Although he didn’t appreciate it then, Mr. Perez today understands that his parents brought him and his brother – who is now a high school teacher - to the United States because they believed it provided a better opportunity for their future.
“My parents didn’t say you have to go to college to be successful, but they told me and my siblings that we could succeed at whatever we wanted to do as long as we put our minds to it,” says Mr. Perez, who graduated from Berkeley in 2004 with a Bachelor’s degree in Business Administration – Management, and earned a Master’s degree in Technology Management from Stevens Institute of Technology. “All of my siblings graduated from college.”

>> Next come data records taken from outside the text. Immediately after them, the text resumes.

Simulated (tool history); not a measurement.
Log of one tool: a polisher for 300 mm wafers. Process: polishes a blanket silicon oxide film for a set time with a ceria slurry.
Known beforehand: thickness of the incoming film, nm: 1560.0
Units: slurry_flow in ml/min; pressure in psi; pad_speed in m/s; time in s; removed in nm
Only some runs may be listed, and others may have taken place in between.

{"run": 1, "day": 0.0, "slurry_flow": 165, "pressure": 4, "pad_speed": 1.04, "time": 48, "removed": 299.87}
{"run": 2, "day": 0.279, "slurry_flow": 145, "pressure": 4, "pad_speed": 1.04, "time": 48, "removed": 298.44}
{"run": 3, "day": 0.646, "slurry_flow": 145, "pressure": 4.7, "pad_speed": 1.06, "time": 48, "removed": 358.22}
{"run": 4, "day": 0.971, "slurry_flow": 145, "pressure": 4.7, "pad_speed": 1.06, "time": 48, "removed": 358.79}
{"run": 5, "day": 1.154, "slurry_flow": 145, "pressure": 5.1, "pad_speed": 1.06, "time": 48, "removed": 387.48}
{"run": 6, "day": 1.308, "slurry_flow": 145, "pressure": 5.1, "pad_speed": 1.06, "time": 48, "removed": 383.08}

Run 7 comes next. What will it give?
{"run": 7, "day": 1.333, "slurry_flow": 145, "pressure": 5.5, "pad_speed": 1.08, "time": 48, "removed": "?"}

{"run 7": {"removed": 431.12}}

Today as Mr. Perez provides for his own children, he also serves as a role model within the Latino community. Former Vice President of Systems Technology Services at a major financial corporation, Mr. Perez volunteers as Director of the NJ Chapter of Latinos in Information Science and Technology Association. The not-for-profit organization provides Latinos with technology tutoring. In addition, he mentors Latino middle and high school students through the not-for-profit Save Latin America organization.
Rising above Prejudices
During his recent address to students – most of whom were members of the Berkeley College Hispanic Organization Leading in America (HOLA) Club – Professor Correa agreed with students that it is indeed hurtful and frustrating to deal with the prejudices aimed towards Hispanics and Latinos. Among the misconceptions students say they hear most often about Hispanics is that they are: lazy; uneducated; happy to stay on welfare; like to party all of the time; have a lot of children; don’t speak English well; only work in menial jobs.
“Did I face prejudice? A Hispanic with an engineering degree? You better believe it! They called me every nationality except Puerto Rican. Did it hurt? Yes it did,” Professor Correa tells the students. “You are going to face prejudice sooner or later. So what? Life goes on. Prejudice is nothing more than ignorance. Ignorance on the part of the other person. Don’t let these prejudices bring you down.”
Like Professor Correa, Mr. Perez has also battled prejudice in corporate America.
“The stereotype here is that the Latino guy is the happy guy who is always quick to say hello and shake your hand, but he is never seen as someone who could become senior management in the company,” Mr. Perez says. “I was hired as a technician at a large financial corporation by an Anglo woman, and it was a challenge for me to prove to her – because of my Hispanic heritage – that I could be more than a technician.”
Instead of being discouraged, Mr. Perez forged ahead to become a vice president in the company.
“I never took prejudices as a negative. I saw them as a learning experience and stepped around prejudiced people,” Mr. Perez says.
As students or employees Mr. Perez says, “Hispanics frequently have to work twice as hard as their counterparts to succeed.”
“Some people believe that when Hispanics or Latinos are awarded scholarships, it’s not because they are smart, but just because they are members of a minority group,” Mr. Perez adds. “My sister is an attorney, and she feels in her field that, because she is a minority and a woman, she has to constantly prove herself. This is a stigma that a lot of us carry.”
Drawing Strength from Heritage
Rather than looking at their culture as a hindrance to career success, Professor Correa tells students that in this age of globalization they should draw strength from their heritage.
“Hispanics are very passionate, loyal, responsible, hard-working and proud people. These are all traits that are highly valued in the workplace,” Professor Correa says.
These strengths also serve students well as they work toward earning a college degree.
“The hardest step in reaching your goals is going to college. You’ve already taken that step,” the professor tells his young audience. “Success is out there waiting for you.”